In addition to small talk, which will be covered in a separate post, telephone conversations are a source of stress for many English language learners. Having a phone conversation is no different than having an in-person conversation, with the exception of starting and ending. Here, I will give you some things you can say to start and end your phone conversations.
Let’s start with asking for someone. You can use these when asking for a colleague who works for another company or if contacting someone you do not know.
Good morning (afternoon/evening), may I please speak to Mr. Johnson?
Hello. Is Jim Brown available?
Many executives have layers of people you have to bypass before you get to the person you called. Each time, you may be asked to repeat your name and company name. Be sure to give your full name:
My name is Mohammed Khan with Razor Technologies.

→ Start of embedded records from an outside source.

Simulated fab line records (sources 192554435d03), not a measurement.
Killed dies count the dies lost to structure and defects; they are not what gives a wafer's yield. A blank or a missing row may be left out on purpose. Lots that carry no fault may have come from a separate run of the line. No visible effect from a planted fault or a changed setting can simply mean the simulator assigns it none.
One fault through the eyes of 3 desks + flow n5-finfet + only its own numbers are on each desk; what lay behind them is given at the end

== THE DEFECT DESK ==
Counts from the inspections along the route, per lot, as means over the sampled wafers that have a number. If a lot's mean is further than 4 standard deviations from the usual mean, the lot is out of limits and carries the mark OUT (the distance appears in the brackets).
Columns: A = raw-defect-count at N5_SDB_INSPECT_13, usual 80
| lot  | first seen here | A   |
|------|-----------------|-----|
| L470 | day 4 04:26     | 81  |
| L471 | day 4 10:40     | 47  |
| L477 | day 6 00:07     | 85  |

My name is Keisha Knight. I’m the marketing director for Windsor Windows in Chicago, Illinois.
The language is relaxed if the person is someone you’ve been doing business with for some time or when contacting a friend.
Hi. Is Paul there? This is Ted from Apple.
What happens if the person is not there or unavailable? In most cases, the person taking the call will ask if you’d like to leave a message or a voicemail. If they don’t ask, then voice your preference.
May I leave her a message?
Do you expect him to return to the office today?
What time will he return today?
When will she be back in the office?
What time do you expect her to return from lunch?
What time is his meeting scheduled to end?
I will try her again later (this afternoon/tomorrow/next week, etc.).
There’s no message. Thank you.
Let’s talk about answering the phone. Some companies have requirements of how this should be done. If not, then you will need to develop your own style. When the phone rang in my office, I would say, “This is Yvette. How can I help you?” or “Good morning. This is Yvette.” For those of you who answer your company’s main phone, you can say, “Thank you for calling World Express. This is Pam. How may I direct your call?” or “Good morning, Pizza Pals Company. How may I help you?” If you want to know the name of the caller:
May I have your name and company, please?
Who’s calling please?
What is your name, please?
When transferring a call, tell the caller, “Just one moment, please.” If the person is not there or is not available:
Mr. Tjonok is not available.
Mr. Hodge is away from his desk.
Ms. Fox will be out of the office for the next week.
Would you like to leave a message (voicemail)?
Would you like to call back later?
I will let him know you called.
Once your conversation has finished, you can end the call with the following:
Thank you for your time. Have a nice day.
That’s all I needed. Thank you. Goodbye.
Thanks for your help. Talk to you later.